Sen. Ted Stevens has been the talk of the town in Washington this week, and no doubt also in his home state of Alaska.
There is no doubt Stevens has dedicated his long political life to reaping benefits for his state. What seems to be questionable at this point is whether or not he accepted personal bennies without disclosing them.
I’m no Beltway Buff. I think politics can be very interesting, but I get pretty tired of the corruption on both sides of the aisle. What I have come to accept, however, is that you just don’t get things done in Washington without scratching a few backs and greasing a few palms.
Isn’t this true in most places?
Don’t get me wrong: I think we have to discourage this kind of behavior as much as possible, but it’s the way things have run in politics since “et tu, Brute.” There is no loyalty in democracy.

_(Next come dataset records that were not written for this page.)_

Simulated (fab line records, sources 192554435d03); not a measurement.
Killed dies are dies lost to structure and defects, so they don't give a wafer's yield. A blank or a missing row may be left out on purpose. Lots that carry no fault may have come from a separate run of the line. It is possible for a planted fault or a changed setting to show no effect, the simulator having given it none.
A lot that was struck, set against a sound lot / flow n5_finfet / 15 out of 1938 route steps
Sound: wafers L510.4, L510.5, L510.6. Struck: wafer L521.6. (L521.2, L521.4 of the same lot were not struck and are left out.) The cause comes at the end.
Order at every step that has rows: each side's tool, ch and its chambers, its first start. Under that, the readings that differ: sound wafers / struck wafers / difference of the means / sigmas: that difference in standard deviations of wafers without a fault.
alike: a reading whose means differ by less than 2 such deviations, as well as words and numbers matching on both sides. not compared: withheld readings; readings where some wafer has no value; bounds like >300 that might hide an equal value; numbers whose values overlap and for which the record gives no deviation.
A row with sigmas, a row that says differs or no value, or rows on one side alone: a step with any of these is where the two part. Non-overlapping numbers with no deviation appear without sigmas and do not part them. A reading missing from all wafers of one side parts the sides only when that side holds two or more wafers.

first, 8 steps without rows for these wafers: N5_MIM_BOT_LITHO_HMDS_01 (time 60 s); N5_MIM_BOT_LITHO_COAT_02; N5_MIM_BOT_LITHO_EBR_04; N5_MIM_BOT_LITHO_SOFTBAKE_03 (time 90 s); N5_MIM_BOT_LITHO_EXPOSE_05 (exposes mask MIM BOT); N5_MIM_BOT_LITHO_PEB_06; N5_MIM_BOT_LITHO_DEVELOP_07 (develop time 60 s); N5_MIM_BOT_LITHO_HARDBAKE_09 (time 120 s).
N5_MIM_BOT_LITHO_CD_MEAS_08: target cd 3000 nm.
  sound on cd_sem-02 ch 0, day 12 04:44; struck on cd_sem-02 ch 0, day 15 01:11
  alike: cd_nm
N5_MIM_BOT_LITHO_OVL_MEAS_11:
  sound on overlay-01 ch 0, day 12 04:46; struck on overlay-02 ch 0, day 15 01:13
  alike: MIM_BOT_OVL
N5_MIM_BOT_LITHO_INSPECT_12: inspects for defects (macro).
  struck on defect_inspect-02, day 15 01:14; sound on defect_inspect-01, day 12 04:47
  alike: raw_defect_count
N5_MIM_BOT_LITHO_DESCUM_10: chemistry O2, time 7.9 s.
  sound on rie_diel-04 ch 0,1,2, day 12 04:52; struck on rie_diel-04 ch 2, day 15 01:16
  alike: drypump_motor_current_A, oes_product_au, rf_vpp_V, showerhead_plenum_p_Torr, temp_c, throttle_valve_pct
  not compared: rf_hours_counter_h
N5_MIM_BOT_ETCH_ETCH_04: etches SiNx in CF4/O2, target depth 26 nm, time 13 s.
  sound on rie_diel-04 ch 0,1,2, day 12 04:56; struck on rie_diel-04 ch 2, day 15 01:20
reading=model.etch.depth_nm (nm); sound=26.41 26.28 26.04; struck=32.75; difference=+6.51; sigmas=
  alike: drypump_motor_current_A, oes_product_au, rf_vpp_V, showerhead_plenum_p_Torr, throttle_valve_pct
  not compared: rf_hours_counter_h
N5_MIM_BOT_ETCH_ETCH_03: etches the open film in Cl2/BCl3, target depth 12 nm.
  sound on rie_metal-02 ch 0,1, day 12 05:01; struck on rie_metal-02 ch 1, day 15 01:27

The way I see it is if you’re going to bring down a sitting senator who has served for decades and can’t be too many elections away from retirement, shouldn’t it be for something mind-blowing?
Worst case here is that he accepted home remodeling in exchange for the opportunity for some government contracts and he decided not to disclose it. The best case is that he forgot to disclose it, and Veco didn’t get contracts directly because of it.
In a decade in which seemingly respectable elected officials in Washington have been accused of inappropriate philandering with underage pages and soliciting sex in public bathrooms, the Stevens case simply does not blow my mind.
I’m the last one to call him Uncle Ted. I’ve laughed with the rest of “The Daily Show” viewers as he described the Internet as a “series of tubes” and at various other temper tantrums on the Senate floor. But c’mon, guys. He’s 84 years old.
I find myself recalling the Clinton/Lewinsky scandal. It just feels like a huge waste of American money, and to what end? So we end up with a sound bite and a trite phrase or two?
So Stevens spent some lobbyists’ money to fix up his house (which is not exactly palatial), and now the feds want to spend my money prosecuting him.
I say let the good folks of Alaska decide his political fate.